# windows viewers not displaying developed images



## bennettdh (Dec 30, 2014)

Hi all,

After developing an image I expected to see the changes reflected on disc but as far as non-Adobe programs go nothing seems to have changed (e.g. Windows Photo Gallery, Paint etc.) I have "Automatically write changes into XMP" checked.
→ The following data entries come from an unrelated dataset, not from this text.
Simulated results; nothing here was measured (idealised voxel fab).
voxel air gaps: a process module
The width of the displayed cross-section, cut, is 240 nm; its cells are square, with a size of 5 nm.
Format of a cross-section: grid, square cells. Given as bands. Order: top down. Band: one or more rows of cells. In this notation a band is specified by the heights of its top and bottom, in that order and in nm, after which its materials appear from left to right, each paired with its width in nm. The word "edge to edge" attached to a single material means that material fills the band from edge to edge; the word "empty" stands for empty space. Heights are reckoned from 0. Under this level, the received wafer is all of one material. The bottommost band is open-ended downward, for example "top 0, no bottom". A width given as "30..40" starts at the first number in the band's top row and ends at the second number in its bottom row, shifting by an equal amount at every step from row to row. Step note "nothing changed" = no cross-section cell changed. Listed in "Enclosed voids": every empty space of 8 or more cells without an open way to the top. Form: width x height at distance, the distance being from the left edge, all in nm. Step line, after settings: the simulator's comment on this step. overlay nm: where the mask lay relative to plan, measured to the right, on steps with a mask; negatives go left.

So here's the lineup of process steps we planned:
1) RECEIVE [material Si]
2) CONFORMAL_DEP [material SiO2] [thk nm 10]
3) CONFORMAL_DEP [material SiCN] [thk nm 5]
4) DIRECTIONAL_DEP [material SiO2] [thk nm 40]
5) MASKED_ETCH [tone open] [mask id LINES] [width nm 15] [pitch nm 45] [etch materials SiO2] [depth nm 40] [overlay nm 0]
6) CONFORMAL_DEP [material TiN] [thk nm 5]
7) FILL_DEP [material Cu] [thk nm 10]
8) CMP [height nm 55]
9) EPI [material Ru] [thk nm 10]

Are my expectations wrong?

Happy New Year,

Denis


----------



## Denis de Gannes (Dec 30, 2014)

Only Adobe Camera RAW can read Lightroom develop settings stored in .xmp files. e.g Only ACR 8.7.1 can read 100% of .xmp data from LR 5.7.1


----------



## davidedric (Dec 30, 2014)

Lightroom essentially expects you to export images into an industry standard format for general viewing so that the exported jpegs, say, have your edits applied and baked in.

Dave


----------



## clee01l (Dec 30, 2014)

bennettdh said:


> Hi all,
> 
> After developing an image I expected to see the changes reflected on disc but as far as non-Adobe programs go nothing seems to have changed (e.g. Windows Photo Gallery, Paint etc.) I have "Automatically write changes into XMP" checked.
> 
> ...


Welcome to the forum.  

Yes, your expectations are probably the result of not fully understanding how LR works.  LR is called a non-destructive editor.  Meaning the original image will never be affected by editing adjustments made by LR.   Editing Adjustments are parameters that LR uses as instructions to modify the original.  As an example, "Exposure = +1" will take the original and intensify the exposure by 1 f/Stop. In LR, this adjustment gets applied instantly and you see the result on the screen.  So the work that LR does is to make adjustments to the original based upon the parameters that you select in the Develop module.  If you want an image that merges the adjustments with the original, you need to create a derivative file or print the modified image.  A derivative is the original _plus the adjustments applied_ to generate a new modified image.  The Export or the Publish Services create derivative images for you.  These altered image files can be viewed in your browser or other image viewers and the original image file remains unaltered.


----------



## bennettdh (Dec 30, 2014)

Thank you Dave and Cletus, and a Happy New Year to you both, Denis


----------